I knew in high school that I wanted to be a journalist, so I majored in English. Because I knew I wanted to be a journalist, I also joined the paper immediately in college. My work on the newspaper and my English major helped me land an internship at the Pulitzer Center on Crisis Reporting in Washington, D.C. during my junior summer. I was hired into a very competitive field because I worked on the paper and I could write coherently. I landed my first job just two weeks before graduation, at U.S. News and World Report. I was hired as an intern in their travel section, where I helped launch their travel website. My colleagues and I wrote "meta-reviews," or articles on destinations like Barcelona and Berlin using information culled from travel books. I spent over a year there and used my time to learn about web journalism and the online media business.

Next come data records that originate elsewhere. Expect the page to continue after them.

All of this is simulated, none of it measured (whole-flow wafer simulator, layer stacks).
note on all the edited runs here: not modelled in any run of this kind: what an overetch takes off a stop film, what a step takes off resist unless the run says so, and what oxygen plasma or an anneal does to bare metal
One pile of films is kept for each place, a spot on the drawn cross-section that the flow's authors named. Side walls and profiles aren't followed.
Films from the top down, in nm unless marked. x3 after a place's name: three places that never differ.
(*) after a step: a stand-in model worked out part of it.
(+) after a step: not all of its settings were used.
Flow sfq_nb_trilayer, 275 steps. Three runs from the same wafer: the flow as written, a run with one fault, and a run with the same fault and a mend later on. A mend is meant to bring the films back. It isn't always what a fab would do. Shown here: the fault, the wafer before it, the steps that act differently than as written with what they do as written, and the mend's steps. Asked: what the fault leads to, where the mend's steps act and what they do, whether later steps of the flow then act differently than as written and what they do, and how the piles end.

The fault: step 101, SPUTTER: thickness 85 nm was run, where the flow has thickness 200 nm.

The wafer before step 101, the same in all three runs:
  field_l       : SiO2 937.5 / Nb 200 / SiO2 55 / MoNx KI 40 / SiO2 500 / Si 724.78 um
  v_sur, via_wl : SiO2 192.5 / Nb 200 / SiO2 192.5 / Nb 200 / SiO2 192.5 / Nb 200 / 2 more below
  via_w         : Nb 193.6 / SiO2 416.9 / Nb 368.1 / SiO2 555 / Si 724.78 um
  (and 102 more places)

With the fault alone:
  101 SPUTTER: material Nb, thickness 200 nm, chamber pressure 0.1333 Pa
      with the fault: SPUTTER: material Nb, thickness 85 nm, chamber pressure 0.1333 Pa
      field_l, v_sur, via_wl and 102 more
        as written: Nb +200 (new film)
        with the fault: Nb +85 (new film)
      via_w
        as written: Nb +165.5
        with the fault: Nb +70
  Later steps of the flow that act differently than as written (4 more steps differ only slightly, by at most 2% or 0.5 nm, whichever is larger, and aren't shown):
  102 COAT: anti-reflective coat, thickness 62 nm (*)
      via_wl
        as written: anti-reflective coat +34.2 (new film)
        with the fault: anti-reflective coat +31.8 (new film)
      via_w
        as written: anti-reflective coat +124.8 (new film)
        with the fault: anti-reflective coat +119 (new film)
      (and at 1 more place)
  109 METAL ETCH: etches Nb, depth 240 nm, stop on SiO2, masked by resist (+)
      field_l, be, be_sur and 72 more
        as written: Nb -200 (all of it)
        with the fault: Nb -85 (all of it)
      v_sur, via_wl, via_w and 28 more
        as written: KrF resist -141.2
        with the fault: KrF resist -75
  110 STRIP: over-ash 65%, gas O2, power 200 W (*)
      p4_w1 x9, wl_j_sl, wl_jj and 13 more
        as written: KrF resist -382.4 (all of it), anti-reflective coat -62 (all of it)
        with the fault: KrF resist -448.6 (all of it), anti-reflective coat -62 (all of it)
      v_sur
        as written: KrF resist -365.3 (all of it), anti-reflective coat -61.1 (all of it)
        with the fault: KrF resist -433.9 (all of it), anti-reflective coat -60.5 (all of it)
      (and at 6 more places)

I later moved on to Law360, a legal newswire, where I eventually became a reporter covering federal courts in New York City and Washington, D. C. The job was challenging because I had to write about complex legal issues for a highly sophisticated readership. The analytic skills I learned as an English major made my success at Law360 possible. In 2014, I became a policy reporter for Politico, helping to launch the website's new section on labor and employment policy. At Politico I had the privilege to cover the U.S. Supreme Court, the 2016 presidential campaign, and the Fight for $15 fast food workers wage movement. My love of law and policy then led me to Temple Law School in Philadelphia, PA, where I am currently a student.
I found that I had mobility in the field because I was an easy edit. Many of my colleagues who majored in journalism didn't focus as intensely on persuasive, coherent, elegant writing.
Having an English major from William & Mary is a definite plus in the northeast region, and especially in Washington, D.C. Despite the school's visibility, I wouldn't have found jobs in journalism had I not worked as reporter and editor for The Flat Hat. Newspaper editors like to hire college media types, probably because they came from the college media world as well. Knowing other alumni within the media network was also very valuable. William & Mary alumni are numerous in the media.
I'd recommend highly technical courses rooted in literary theory or technique. A prized quality of a good journalist or lawyer is the ability to read and write about technical subject matter for a general audience. It's a skill I learned while writing about literary theory. I'm also an able scanner of texts. I can scan a forty-five page court opinion in 10 minutes and write coherently about the what the decision means for a sophisticated readership of policy experts. I learned that skill in college. I can also write and craft coherent arguments and stories, an obvious and valuable ability for a journalist.
English is a major that some deride as an easy way to spend four years as an undergraduate. That's not true at William & Mary. The professors are highly demanding and the courses tend to be rigorous. The professors are also invested in undergraduate instruction, and having faculty mentors to guide me through the major made me a far more capable writer and reader.